T Nation

Obstacle Course


#1

Hey guys, I'm doing the Spartan Race Super course in May, any templates you would recommend that would also keep my strength levels up and not make me lose a lot of muscle? Was thinking of Built Like a Badass... Been focusing heavily on bodybuilding for the past couple of years and my conditioning and cardio is shit. The only thing I'm scared of is losing a lot of muscle mass, but I'll keep my calorie intake high.


#2

[quote]Alex89 wrote:
Hey guys, I’m doing the Spartan Race Super course in May, any templates you would recommend that would also keep my strength levels up and not make me lose a lot of muscle? Was thinking of Built Like a Badass…[/quote]
That’s a solid program for athleticism, so you’d be fine with it.

If you start doing more cardio work than you’re used to, then you do need to factor in the calories burned. But remember that dropping bodyfat is an “easy” way to improve sports performance. What’s your current height, weight, and general fat level?


#3

Thanks for the reply Chris, I’m 6 ft, and weigh 180. Never really measured my bodyfat, prob around 15-18%, I look pretty good with my shirt off, just some extra chest flab. Also, I’ve been doing a 3 day split: legs/arms, chest/shoulder, back. Been following a Mountain dog type of routine. If I changed the rep scheme by ramping all of my exercises to a top set of 6-8 reps and add in some metcon work at the end, and running once a week. Would this be fine?

I’ll also be eating a lot so I don’t lost a lot of muscle. Been doing a bodypart split for the longest time and been seeing awesome results, that’s why I’m scared of changing…habits die hard haha.


#4

[quote]Alex89 wrote:
I’m 6 ft, and weigh 180. Never really measured my bodyfat, prob around 15-18%, I look pretty good with my shirt off, just some extra chest flab.[/quote]
Ok, so in all fairness, you do have a bit of “stored fuel” so you’re not necessarily in danger of burning muscle. I’d focus on eating smart rather than “just” eating a lot. Mind your total calories, especially if you do add in cardio work, but make sure you’re getting plenty of carbs (especially right around workouts).

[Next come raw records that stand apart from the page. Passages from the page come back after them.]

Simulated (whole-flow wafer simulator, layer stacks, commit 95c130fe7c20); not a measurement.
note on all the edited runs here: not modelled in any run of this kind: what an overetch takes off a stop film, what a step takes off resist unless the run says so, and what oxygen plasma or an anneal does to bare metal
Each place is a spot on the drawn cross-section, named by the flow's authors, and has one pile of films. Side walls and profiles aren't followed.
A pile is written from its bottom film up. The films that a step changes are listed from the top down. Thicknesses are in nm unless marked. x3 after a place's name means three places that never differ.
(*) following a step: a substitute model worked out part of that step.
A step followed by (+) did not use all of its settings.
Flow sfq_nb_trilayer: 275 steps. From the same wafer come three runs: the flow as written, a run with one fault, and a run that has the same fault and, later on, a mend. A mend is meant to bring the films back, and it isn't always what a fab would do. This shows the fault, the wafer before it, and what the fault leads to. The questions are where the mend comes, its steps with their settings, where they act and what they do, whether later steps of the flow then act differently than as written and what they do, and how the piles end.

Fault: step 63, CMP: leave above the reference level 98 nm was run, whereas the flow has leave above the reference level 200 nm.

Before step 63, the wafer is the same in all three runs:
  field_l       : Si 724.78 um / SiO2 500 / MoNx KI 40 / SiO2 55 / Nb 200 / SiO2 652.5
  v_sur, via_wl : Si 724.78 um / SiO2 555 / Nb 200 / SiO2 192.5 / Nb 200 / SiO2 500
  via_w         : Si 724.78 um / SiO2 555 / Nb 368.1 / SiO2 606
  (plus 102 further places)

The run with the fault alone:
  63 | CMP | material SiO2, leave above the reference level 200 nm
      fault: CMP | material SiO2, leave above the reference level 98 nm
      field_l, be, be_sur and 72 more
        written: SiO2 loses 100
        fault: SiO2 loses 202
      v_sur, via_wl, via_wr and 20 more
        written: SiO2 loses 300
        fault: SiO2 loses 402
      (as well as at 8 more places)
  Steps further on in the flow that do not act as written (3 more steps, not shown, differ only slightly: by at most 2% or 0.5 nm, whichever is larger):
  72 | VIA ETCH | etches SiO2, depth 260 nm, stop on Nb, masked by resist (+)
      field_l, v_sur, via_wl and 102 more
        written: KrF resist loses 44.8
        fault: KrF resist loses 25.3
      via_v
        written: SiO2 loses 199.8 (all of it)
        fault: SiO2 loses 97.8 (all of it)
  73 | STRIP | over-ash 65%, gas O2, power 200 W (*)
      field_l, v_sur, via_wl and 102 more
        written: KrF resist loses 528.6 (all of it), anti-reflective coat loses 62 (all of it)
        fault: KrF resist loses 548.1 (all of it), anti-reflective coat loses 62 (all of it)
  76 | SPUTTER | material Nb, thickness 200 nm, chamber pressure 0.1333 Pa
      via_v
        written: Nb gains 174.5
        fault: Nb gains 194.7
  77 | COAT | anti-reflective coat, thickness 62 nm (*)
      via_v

I don’t think that’ll have any major effect.

This would be a big difference-maker, yep. I’d probably do 10-20 minutes of finishers/conditioning right after lifting and take that one running day to push for longer distance, since the course looks like it’s 8+ miles.

Kinda understandable. But it’s like the old saying, make sure your actions mesh with your goals. If your goals are shifting (to surviving/conquering the race), it’s worth tweaking your training a bit and re-prioritizing things.


#5

Appreciate the help Chris, thanks!


#6

[quote]Alex89 wrote:
Appreciate the help Chris, thanks![/quote]
Alex you will also want to train on hills or even better mountains if you are near any. I have done 2 Spartan beasts and they love to run you up and down mtns. also alot of carrying of sand bags or anything that is uncomfortable to carry. Whatever it is plan on being out for 4-5 hours for the Super.


#7

Thanks for the heads up bigdog. I have a mountain right near my place, too bad it’s covered with snow! lol


#8

You may not need to alter your program much. When I first started I got very good results from just adding loaded carries and pullups between sets. Ended my workouts with a 4 minute tabata on a bike. Every other week I may try to get some distance work in, but my normal schedule doesn’t allow for that much time allocated to it, plus it sucks. The biggest thing with nutrition is the night before and day of. Don’t do anything new. Don’t drink alcohol the night before. Don’t wait to go to sleep until midnight. I’ve done a sprint, super, and beast and my worst experience was on the sprint bc I got cocky and drank the night before and didn’t fall asleep until 1 when I had to be up at 5.


#9

I’m doing the Ohio Beast in May and it’s my second one along with some other long OCR’s. Assuming you have a decent level of strength, just from consistant training not beast mode or anything, then obstacles like the bucket carry and the sandbag carries are really easy. What gets me is rope grip. Being able to climb a rope with your feet is a huge advantage otherwise you’d better be able to crush the grip strength and be able to pull hard. There really is no need for anaerobic run training because you’re not sprinting anywhere on a 14 mile course so focus running on LSD and don’t worry about it killing your strength because for one it’s over stated and two you should know better to expect to be hitting PR’s when endurance training. If you’re part of a team and are the only person who has to start walking instead of slogging you’ll be holding everyone back. Don’t worry about the very steep hills because even the pros walk those as that’s the most efficient way to do it.

The stages that screwed me good last time:

Rope swing: muddy 2" rope and not enough grip strength for my 230lbs ass.

Rope wall climb: I actually had the grip strength for this but my cleats were like ice skates on this muddy incline. Keep your ass as low as possible.

Monkey bars: it wasn’t the bars it was the grabbing a rope between parallel running bars and having to swing. It was totally unexpected and I couldn’t prepare for something like that anyway unless I joined a CF gym.

Rope climb at the end of the race: I had nothing left and my arthritic hip wouldn’t allow me to use my legs to climb even though I choose the knotted rope.


#10

I know I live under a rock here in "stan, so, while in Dubai for a few days, I saw this program called the Broken Skull Challenge. Never saw it before and looked it up and its been on for several years. That skull crusher obstacle course at the end looks like a real bitch. Makes American Ninja look a little wimpish:)) Anyone ever watch or train for this?